Sunday, June 23, 2013

Wish I could see this film

Pandora's Promise works to make the case for environmentally-conscious nuclear power.  But you have to go to a big city to see it.

The Last Mystery of the Financial Crisis

Should anyone ever trust financial rating agencies in the future?  When ratings are up for sale, they have no value whatsoever.  Not to mention the danger that represents to the financial system.

The Study Austerity Merchants, And GOP Entitlement Foes Don’t Want You To See

What would it mean to current policy debates if health care spending growth permanently slows?  This could be huge! If health care spending is reined in, it has long term impacts on the economy as a whole.

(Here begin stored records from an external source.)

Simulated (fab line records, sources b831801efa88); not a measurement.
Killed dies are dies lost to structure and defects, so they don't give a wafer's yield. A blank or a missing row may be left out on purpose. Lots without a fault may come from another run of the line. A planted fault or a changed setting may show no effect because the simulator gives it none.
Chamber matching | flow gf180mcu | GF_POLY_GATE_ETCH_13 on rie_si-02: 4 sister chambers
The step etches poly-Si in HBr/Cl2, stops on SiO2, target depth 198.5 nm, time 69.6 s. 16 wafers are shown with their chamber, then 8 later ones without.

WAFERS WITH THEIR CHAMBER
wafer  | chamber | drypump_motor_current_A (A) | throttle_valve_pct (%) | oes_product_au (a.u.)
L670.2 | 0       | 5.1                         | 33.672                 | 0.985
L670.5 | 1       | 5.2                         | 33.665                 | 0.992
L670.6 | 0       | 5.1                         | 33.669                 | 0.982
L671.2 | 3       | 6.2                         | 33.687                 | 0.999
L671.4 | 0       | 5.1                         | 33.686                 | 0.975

Brain Stimulation Improves Mental Arithmetic

Researchers have found that transcranial random noise stimulation can improve the brain's ability to do the numbers in your head.  Where can I get me some of that?

Saturday, June 08, 2013

Minimal Health Risk

Seafood contamination from the Fukushima accident is so low that it presents essentially no additional risk for consumers.  Detectable, yes.  But at levels that are less than the natural background and contamination from other sources.  Granted, it could have been worse.  But it bears repeating that living close to a Japanese coastline where tsunamis can kill you directly is much more dangerous than living next to a nuclear power plant.

Thursday, June 06, 2013

What Taxes Should Be

This is what economic research says about our taxes:
  • The top U.S. income tax rate is currently well below best estimates of the optimal rate for revenue maximization.
  • Recent research implies a revenue-maximizing top effective federal income tax rate of roughly 68.7 percent. This is nearly twice the top 35 percent effective marginal ordinary income tax rate that prevailed at the end of 2012, and 27.5 percentage points higher than the 41.2 percent rate in 2013.2 This would mean a top statutory income tax rate of 66.1 percent, 26.5 percentage points above the prevailing 39.6 percent top statutory rate.
  • Tax reform that broadens the tax base and minimizes tax avoidance opportunities actuallyincreases the revenue-maximizing top marginal tax rate. This means that base-broadening tax reform and higher marginal rates should be seen as complements, not substitutes.
  • Analyses of top tax rate changes since World War II show that higher rates have no statistically significant impact on factors driving economic growth—private saving, investment levels, labor participation rates, and labor productivity—nor on overall economic growth rates.
  • Both short-run demand-side and long-run supply-side growth effects stemming from top tax rate changes are extremely modest. Thus, related “dynamic” revenue “leakages” stemming from reduced economic activity following top rate increases are small as well. Indeed, the net revenue feedback of the 2001–2004 tax cuts was recently estimated at recouping just 1 percent of their scored cost.
  • Historically, decreases in top marginal tax rates have widened inequality of both pre- and post-tax income. This has been interpreted by some economists as marginal rate reductions providing a higher payoff to rent-seeking (i.e., using influence to “bargain” a higher share of income at the expense of other workers).
  • Today’s economic context of a depressed U.S. economy, political pressure to prematurely reduce near-term budget deficits, and ever-widening income inequality actually strengthens the case for raising top marginal tax rates. There remains substantial scope for further raising top rates toward the revenue-maximizing levels estimated by the best economic research.

Be An Infrastructure Hawk

The deficit hawks say that we steal from our children by spending money that they must repay.  We also steal from them when we fail to fix things that are broken today that will need to be fixed later if we don't.